I spent some time with Infor last Friday getting a briefing on their Green offerings. The company's pro-active approach puts to shame the more reluctant attitude I've come across from other software vendors. But then again Infor wouldn't have grow to be the third largest provider of business software from a standing start in six years if it hadn't been pretty forward-looking.
For those who don't know, Infor was founded in 2002, originally under the name of Agilisys, and has grown rapidly since then, primarily through acquisition. (You may recognise names such as Baan, Systems Union, Datastream, Infinium, SSA Global and Mapics). It now has $2.2bn in revenue (split roughly 40% US, 40% Europe and 20% rest of the world), over 70,000 customers and 125 offices in 34 countries.
The company serves a broad market, but there is a particular focus on manufacturing and distribution - half the customers are in these industry sectors. As regular readers will know, these are markets that have been at the forefront of Green initiatives, not least because emissions reductions go hand-in-hand with energy savings and reduced costs.
Around 18 months ago Infor started work on adding Green capabilities to its software. There was apparently no business plan that laid out the necessity or the return, but the company believed it would be an inevitable market development. (That doesn't sound radical now, but a lot of IT suppliers were - and in some cases still are - reluctant to make any significant concessions to Green IT until there was a cast iron business case).
Anyway, the company identified four areas of focus for solutions, with EAM (Enterprise Asset Management) and supply chain inevitably at the top of the list. The areas of opportunity the company identified and the solutions are shown in the Infor chart below.
The EAM Asset Sustainability Edition and SCM Network Design solutions are both new, developed over the last 18 months and released in 2008. The other offerings are existing products that are being improved to include sustainability features and benefits. The next big focus area will be in compliance, which has a broader appeal across industries.
Infor is certainly up with, if not ahead of, the market with its Green product development. The good part is that the new products command premium prices. The down side is that the focus for sales has moved away from traditional roles, such as plant managers, to environmental health officers and CFOs. But then that goes with the territory and something all suppliers will have to deal with.

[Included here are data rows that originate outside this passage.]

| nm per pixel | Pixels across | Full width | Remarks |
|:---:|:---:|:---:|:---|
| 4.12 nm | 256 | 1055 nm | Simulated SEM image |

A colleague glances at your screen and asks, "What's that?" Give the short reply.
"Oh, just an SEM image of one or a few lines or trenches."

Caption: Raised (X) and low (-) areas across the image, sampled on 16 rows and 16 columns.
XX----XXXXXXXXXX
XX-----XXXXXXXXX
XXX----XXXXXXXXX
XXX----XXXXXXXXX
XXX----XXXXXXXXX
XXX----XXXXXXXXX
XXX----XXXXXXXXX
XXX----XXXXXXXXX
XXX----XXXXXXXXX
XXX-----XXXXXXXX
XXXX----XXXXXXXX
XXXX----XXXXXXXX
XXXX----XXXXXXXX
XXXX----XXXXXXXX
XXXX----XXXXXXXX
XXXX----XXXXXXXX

My only concern is that Infor seems to be reluctant to talk about its own efforts in going Green (little or nothing on the web site). The company is simply supplying the tools which help customers minimise the environmental impact of existing operations, so it's not like they're providing environmental advice, as some IT services suppliers appear to be doing. Nevertheless, the solutions would have more weight if they were backed by a more visible Green commitment from the company itself.